The Best Way to Heat Your Still

There are a couple different ways to heat your still. I’ll comment on each method. I will say however, very frequently if on a shoestring budget the best way is usually whatever resource is available. So, there is that.

Let’s start with the oldest known method. The open flame. There are several fuel sources available. Wood being the oldest known fuel can often be the most readily available. Heating with an open flame does present several safety challenges since the rendered finished product during distillation of spirits is highly flammable. One could argue that an outdoor, well-ventilated environment is best for firing the still with wood as the fuel source. Not all jurisdictions will allow for an open flame use. You’ll need to check with your Authority Having Jurisdiction.

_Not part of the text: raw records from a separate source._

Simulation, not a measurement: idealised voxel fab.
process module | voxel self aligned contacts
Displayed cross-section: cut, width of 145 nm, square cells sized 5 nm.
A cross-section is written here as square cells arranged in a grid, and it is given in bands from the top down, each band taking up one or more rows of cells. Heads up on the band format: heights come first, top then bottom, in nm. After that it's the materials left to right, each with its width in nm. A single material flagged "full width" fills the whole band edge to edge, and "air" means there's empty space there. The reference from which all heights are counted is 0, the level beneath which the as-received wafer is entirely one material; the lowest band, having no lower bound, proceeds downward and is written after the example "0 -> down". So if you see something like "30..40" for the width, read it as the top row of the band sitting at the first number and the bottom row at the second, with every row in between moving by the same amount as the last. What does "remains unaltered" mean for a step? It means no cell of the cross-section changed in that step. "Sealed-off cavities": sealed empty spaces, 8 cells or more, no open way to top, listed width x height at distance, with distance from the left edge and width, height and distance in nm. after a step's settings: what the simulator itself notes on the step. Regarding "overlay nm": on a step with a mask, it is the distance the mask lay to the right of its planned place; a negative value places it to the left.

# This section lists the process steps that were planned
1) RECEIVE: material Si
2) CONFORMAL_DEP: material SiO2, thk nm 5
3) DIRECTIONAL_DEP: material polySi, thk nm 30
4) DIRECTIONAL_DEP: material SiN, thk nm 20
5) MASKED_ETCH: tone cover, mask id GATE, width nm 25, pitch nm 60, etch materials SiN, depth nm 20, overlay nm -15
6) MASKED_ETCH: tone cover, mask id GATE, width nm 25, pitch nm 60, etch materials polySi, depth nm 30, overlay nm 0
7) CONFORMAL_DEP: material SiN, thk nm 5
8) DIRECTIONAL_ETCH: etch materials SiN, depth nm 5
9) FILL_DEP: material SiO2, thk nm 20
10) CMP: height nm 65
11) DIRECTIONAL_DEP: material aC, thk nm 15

Propane or natural gas comes to mind as the next most logical fuel sources for running an open flame to heat the kettle while distilling. In modern times either of these fuel sources are readily available. The only other addition needed would be a burner set up under the kettle for either type of fuel.

Wood or a fuel source like propane or natural gas can also be used to fire a steam boiler, another heating method used for heating a still. Steam is also commonly piped to multiple tanks in the distillery and brewery environment. We’ll touch more on steam use in a bit.

Heat loss into the atmosphere from using an open flame can be significant. Therefore, in order to optimize heat transfer while minimizing loss, some kind of shroud or firebox should be employed to capture or conserve as much heat as possible. Similarly, any insulation on the distilling apparatus will be helpful if exploiting heat / fuel consumption efficiencies is a priority.

Immersion elements are extremely efficient at installing heat directly into the kettle charge since the elements them selves make direct contact with the liquid. The downside to immersion elements making direct contact with the liquid is that if there are any suspended solids at all in the kettle charge, there is likely potential for what we would call scorching. Basically, solids can accumulate on the elements and cook until burned. Think Burnt popcorn.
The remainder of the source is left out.